By GLORIA NZEKA
Capital News Service
LANSING — With national Equal Pay Day coming on April 10, gender equity proponents in the Legislature are working to get Gov. Rick Snyder to veto a bill that would prevent municipalities from deciding whether local employers can request a job candidate’s wage history.
The bill, which passed the House and Senate, is sponsored by Sen. John Proos, R-St. Joseph, would expand a current ban on local government regulation of information from job applicants.
Rep. Donna Lasinski, D-Scio Township, who voted against the bill, said there hasn’t been significant action taken on equal pay since the federal Equal Pay Act was signed into law 55 years ago with the purpose of abolishing wage disparity based on gender,
Lasinski said there are two aspects of the bill she opposes: restricting the ability of communities to innovate and trying to preempt local action that may help close the gap.
The National Partnership for Women and Families’ latest report shows that in Michigan, women on average are paid 74 cents for every dollar paid to men. The group, based in Washington, D.C., said that women in Michigan lose nearly $23 billion a year due to the pay gap.
The gap is even more pronounced in ethnic groups such as black and Latina women, the report said.
“One of the things that perpetuates the pay gap is folks consistently being paid based on the salary history of their previous job versus the pay for the skills required to do the current job,” Lasinski said.
Gender pay proponents are writing letters to Snyder, urging a veto, Lasinski said.
The move to limit local governments from passing wage history ordinances comes as part of an accelerating trend from the Legislature to reduce local government autonomy.
“There has been a tightening from the state level on the ability of local governments to do what’s best for the local community,” Lasinski said. “We have had several bills over this session that restrict local government from innovating in their own communities and from ensuring that, as local elected officials, they’re doing what’s right and best by their communities.”

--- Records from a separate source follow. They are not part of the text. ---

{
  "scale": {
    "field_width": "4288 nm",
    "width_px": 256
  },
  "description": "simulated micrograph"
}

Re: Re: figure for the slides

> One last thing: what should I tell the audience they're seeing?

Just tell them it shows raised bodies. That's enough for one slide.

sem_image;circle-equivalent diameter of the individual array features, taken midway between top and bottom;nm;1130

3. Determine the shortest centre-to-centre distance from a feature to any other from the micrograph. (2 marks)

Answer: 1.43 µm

For equal pay supporters and advocacy groups, Lasinski says the effort to achieve pay equity is taking place on many levels.
The Progressive Women’s Caucus in the Legislature supports a 14-bill package with items that its members say are needed to close the gap. One bill in that package would establish an award program for employers that achieve progress in equalizing pay for men and women.
The package will be highlighted on April 10 at the Equal Pay Legislative Day rally at the Capitol.
“It’s not until April 10 that women and men in Michigan receive equal pay. So essentially women have been working for free up until April 10,” Lasinski said.